In arguing that the breach of the covenant of good faith and fair dealing survives, Powell relies on one Ohio appellate case in which the court stated that “the standard of good faith is required of every contract, including employment contracts.” Littlejohn v. Parrish, 2005-Ohio-4850, ¶ 22 (1st Dist.) (citing Brown v. Otto C. Epp Mem. Hosp., 41 Ohio App.3d 198, 199 (1st Dist. 1987)). Littlejohn concerned the breach of a mortgage note, not an employment contract, so it is of limited precedential value from the start. Id. at ¶ 8. Moreover, the court in Littejohn clarified that, despite its statement that good faith is required in employment contracts, it did “not in any way mean to suggest that Ohio's strong public policy of employment at will is subject to good faith.” Id. at ¶ 23. The court stated that only a contract for a term of employment, which does not exist here, would be subject to good faith. Id. Littlejohn does not support a finding that a separate claim exists for breach of the covenant of good faith and fair dealing in at-will employment contracts. Thus, the Court dismisses Powell's claim for breach of the covenant of good faith and fair dealing.
C. Promissory Estoppal
Powell asserts in Count Three that CBRE “made a clear and unambiguous promise of employment and payments” to him. Doc. 2, PageID 45. Ohio law recognizes a promissory estoppel exception to the doctrine of employment at-will. Mers, 19 Ohio St.3d at 104. “An at-will employee may recover under a promissory estoppel claim when (1) the employer made a representation of continued employment that could be deemed a promise; (2) the employee relied upon the promise; (3) that reliance was reasonable and foreseeable; and (4) the employee was injured as a result of his reliance.” Schoenberg, 2008 WL 4758674, at *5 (internal quotation and citation omitted). As to the first prong, there must be a “specific promise of continued employment.” Id.; see also Wing v. Anchor Media, Ltd. of Texas, 59 Ohio St.3d 108 (1991) (paragraph two of the syllabus). The promise of continued employment must be “clear and unambiguous.” Koval v. Dow Jones & Co., 86 Fed.Appx. 61, 72 (6th Cir. 2004). The specific promise of continued employment is “of paramount importance” in cases where an employment offer is withdrawn. Godfrey v. Mastec, Inc., No. 1:15-cv-409, 2015 WL 7570209, at *3 (S.D. Ohio Nov. 25, 2015). “[A] promise of future benefits or opportunities” alone will not suffice. Clark, 736 N.E.2d at 974.

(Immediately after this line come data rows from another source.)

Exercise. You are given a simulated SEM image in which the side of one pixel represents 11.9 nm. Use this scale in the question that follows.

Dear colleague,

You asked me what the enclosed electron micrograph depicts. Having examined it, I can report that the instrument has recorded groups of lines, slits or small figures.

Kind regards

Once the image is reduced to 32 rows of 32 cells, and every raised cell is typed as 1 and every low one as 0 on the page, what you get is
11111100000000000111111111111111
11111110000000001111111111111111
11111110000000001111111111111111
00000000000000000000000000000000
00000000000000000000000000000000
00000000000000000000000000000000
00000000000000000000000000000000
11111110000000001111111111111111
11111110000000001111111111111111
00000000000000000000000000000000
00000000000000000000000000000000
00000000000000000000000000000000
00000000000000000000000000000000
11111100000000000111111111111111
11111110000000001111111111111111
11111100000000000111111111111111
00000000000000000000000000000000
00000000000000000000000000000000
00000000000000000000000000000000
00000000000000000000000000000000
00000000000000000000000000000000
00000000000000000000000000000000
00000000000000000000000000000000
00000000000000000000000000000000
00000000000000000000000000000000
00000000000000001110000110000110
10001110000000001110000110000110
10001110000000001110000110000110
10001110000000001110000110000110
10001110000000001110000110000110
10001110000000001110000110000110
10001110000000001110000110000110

One Ohio appeals court arguably recognized a claim for promissory estoppel by an at-will employee where the promise of continued employment was not clear and unambiguous. See Trehar v. Brightway Ctr., Inc., 2015-Ohio-4144, ¶ 36 (7th Dist.). In Trehar, the plaintiff, an employee at-will for a “Christian organization,” was terminated after she moved in with her boyfriend. Id. at ¶ 6. Thereafter, Trehar sued for promissory estoppel, alleging that her boss, the company president and CEO, had represented to her on several occasions that she would not be fired for cohabitating with her boyfriend when the two discussed Trehar's living situation. Id. at ¶ 14. Indeed, Trehar asserted that her CEO had congratulated her on the move and had excused her from a work function when she and her boyfriend sought to move into their new home. Id. The CEO had also testified that the employees were to rely on his statements and promises, which only confirmed the extent of Trehar's reliance on the CEO's representations and lack of objection. Id. at ¶ 36. The state court of appeals ultimately held that the company was not entitled to summary judgment on Trehar's promissory estoppel claim even though her employment was otherwise at-will. Id. In so holding, the Trehar court stated “[i]n construing the evidence in Trehar's favor, reasonable people could conclude that Trehar's boss and the president of the company induced Trehar to believe that no adverse employment action would result from her move. Thus, Trehar's promissory estoppel claim should have survived summary judgment.” Id.
Here, Powell does not identify any specific promise or promises for continued employment in the Complaint, apart from the general offer of employment and the scheduled payments (aside from the Signing Incentive) contained in the offer letter as of the undefined Effective Date. Despite this deficiency, Powell argues that his facts are analogous to those in Trehar. Doc. 7, PageID 95. Although the argument is confusing and the analogy sought to be drawn tenuous, at best, Powell seems to now assert that two CBRE officers, Sockwell and Smith, acknowledged that he had previously been employed by CBRE and that their affirmative acknowledgement provided CBRE with notice of this fact, which, in turn, would not permit CBRE to claim to terminate Powell for his “omissions” regarding his previous employment history with the company. Doc. 2, PagelD 41-42; Doc. 7, PagelD 95-96. The Court, however, does not agree with his analysis.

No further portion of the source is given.